Olive Oil-Poached Swordfish With Oven-Dried Tomatoes, Roasted Eggplant, And Black Olives - cooking recipe

Ingredients
    Oven-dried tomatoes:
    6 large plum tomatoes, cut into 1/4-inch slices
    3 tablespoons olive oil
    4 fresh thyme sprigs
    Red-wine reduction:
    1 Spanish onion, chopped coarse
    1 carrot, chopped coarse
    1 celery rib, chopped coarse
    1 Granny Smith apple, chopped coarse
    2 garlic cloves
    2 tablespoons vegetable oil
    1 750-ml bottle red Burgundy
    2 cups Ruby port
    1 cup chicken broth
    For artichoke bottoms:
    3 large artichokes
    3 lemon halves
    For fish:
    4 cups 1/2-inch diced peeled eggplant
    2 cups olive oil for poaching, plus 7 tablespoons
    3 artichoke bottoms
    1/4 cup chopped fresh herbs, such as chives and parsley
    1 1/2 cups oven-dried tomatoes
    4 5-ounce pieces swordfish steak (about 3/4-inch thick), skin removed
    1/2 cup oil-cured black olives, pitted and cut into wedges
    1/2 cup red-wine reduction
    Make the tomatoes:
    Preheat oven to 250.
    Arrange tomato slices on a metal rack set in a large shallow baking pan. Drizzle tomatoes with oil and season with salt and pepper. Arrange thyme on tomatoes and bake in middle of oven 2 1/2 to 3 hours, or until tomatoes are slightly firm and dry. (May be made 3 days ahead and kept chilled in airtight container.)

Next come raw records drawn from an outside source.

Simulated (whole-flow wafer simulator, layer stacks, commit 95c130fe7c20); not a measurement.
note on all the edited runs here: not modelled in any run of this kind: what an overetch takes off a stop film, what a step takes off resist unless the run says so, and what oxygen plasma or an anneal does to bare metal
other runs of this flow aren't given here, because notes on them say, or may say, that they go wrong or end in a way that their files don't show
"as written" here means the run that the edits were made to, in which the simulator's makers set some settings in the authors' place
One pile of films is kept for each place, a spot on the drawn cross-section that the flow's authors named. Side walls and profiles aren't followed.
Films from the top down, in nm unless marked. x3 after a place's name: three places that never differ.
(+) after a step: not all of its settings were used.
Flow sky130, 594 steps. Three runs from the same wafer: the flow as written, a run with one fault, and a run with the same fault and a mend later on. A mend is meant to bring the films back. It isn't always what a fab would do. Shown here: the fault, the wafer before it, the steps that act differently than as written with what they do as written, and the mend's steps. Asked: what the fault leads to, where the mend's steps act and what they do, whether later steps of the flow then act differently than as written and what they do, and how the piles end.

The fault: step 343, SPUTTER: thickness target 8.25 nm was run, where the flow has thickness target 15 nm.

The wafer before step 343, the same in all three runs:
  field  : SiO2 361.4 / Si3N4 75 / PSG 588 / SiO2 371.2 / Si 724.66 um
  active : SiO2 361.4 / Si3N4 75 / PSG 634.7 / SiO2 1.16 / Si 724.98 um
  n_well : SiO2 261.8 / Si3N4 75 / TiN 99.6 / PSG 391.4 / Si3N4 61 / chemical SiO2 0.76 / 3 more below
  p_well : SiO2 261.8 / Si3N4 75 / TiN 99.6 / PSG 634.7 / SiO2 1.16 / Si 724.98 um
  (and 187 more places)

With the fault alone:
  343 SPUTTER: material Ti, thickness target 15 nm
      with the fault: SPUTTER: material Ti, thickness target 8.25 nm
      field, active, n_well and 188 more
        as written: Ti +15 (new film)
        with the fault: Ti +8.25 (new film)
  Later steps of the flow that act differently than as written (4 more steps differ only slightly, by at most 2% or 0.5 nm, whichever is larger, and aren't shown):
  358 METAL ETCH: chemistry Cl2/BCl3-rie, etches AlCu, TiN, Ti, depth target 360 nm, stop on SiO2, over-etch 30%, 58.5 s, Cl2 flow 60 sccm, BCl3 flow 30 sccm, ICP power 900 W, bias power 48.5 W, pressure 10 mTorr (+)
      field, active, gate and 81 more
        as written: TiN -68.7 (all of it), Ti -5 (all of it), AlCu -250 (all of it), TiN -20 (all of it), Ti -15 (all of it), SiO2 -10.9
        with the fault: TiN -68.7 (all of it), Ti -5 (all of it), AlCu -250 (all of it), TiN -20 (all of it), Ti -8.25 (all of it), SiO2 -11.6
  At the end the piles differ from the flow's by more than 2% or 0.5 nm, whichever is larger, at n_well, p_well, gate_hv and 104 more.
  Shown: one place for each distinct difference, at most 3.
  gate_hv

    Make red-wine reduction:
    In a saucepan, cook onion, carrot, celery, apple, and garlic in oil over moderate heat until pale golden. Add Burgundy and Port and cook at a bare simmer, uncovered, 2 hours. Pour mixture through a sieve into a small saucepan and add broth. Simmer mixture until reduced to about 1/2 cup, about 1 hour.
Preparation
    Make artichoke bottoms:
    Break off and discard stems of artichokes. Bend back outer leaves until they snap off close to the base and remove several more layers of leaves in the same manner until pale inner leaves are reached. Trim bases, sides, and inner leaves with a very sharp stainless steel knife. Scoop out chokes with a spoon and rub cut surfaces with 1 lemon half. Drop bottoms into a bowl of cold water acidulated with juice of another lemon half.
    Fill a saucepan two-thirds fill of cold salted water. Add juice of remaining lemon half and bring liquid to a boil. Add artichokes and boil 15 minutes, or until just tender.
    Drain in a colander.
    Make fish:
    In a colander sprinkle eggplant generously with salt and let stand 1 hour. Rinse eggplant and drain well. In a skillet heat 3 tablespoons olive oil over moderate heat until hot but not smoking and cook eggplant, stirring occasionally and adding a few tablespoons water if eggplant begins to stick, until very tender, about 20 minutes. Season eggplant with salt and pepper and keep warm, covered.
    Cut artichoke bottoms into thin slices and arrange in one layer on a tray or in a shallow baking pan. Brush artichokes with 3 tablespoons olive oil and sprinkle with 3 tablespoons chopped herbs; salt and pepper to taste.
    In a small saucepan warm tomatoes over moderate heat until just warmed and season with salt and pepper. Keep warm over very low heat.
    Season swordfish with salt and pepper. In a heavy 10-inch skillet heat about 2 cups oil (1-inch deep in skillet) over low heat until just warm to the touch (180 F). Poach fish covered in warm oil 3 minutes; turn with tongs. Poach 3 minutes more, until just cooked through. Transfer to a tray and top with dried tomatoes.
    Divide artichokes among 4 plates, mound eggplant in center of circles and top with fish. Scatter with olives and remaining tomatoes; spoon reduction around along with last of oil. Sprinkle plate with remaining herbs.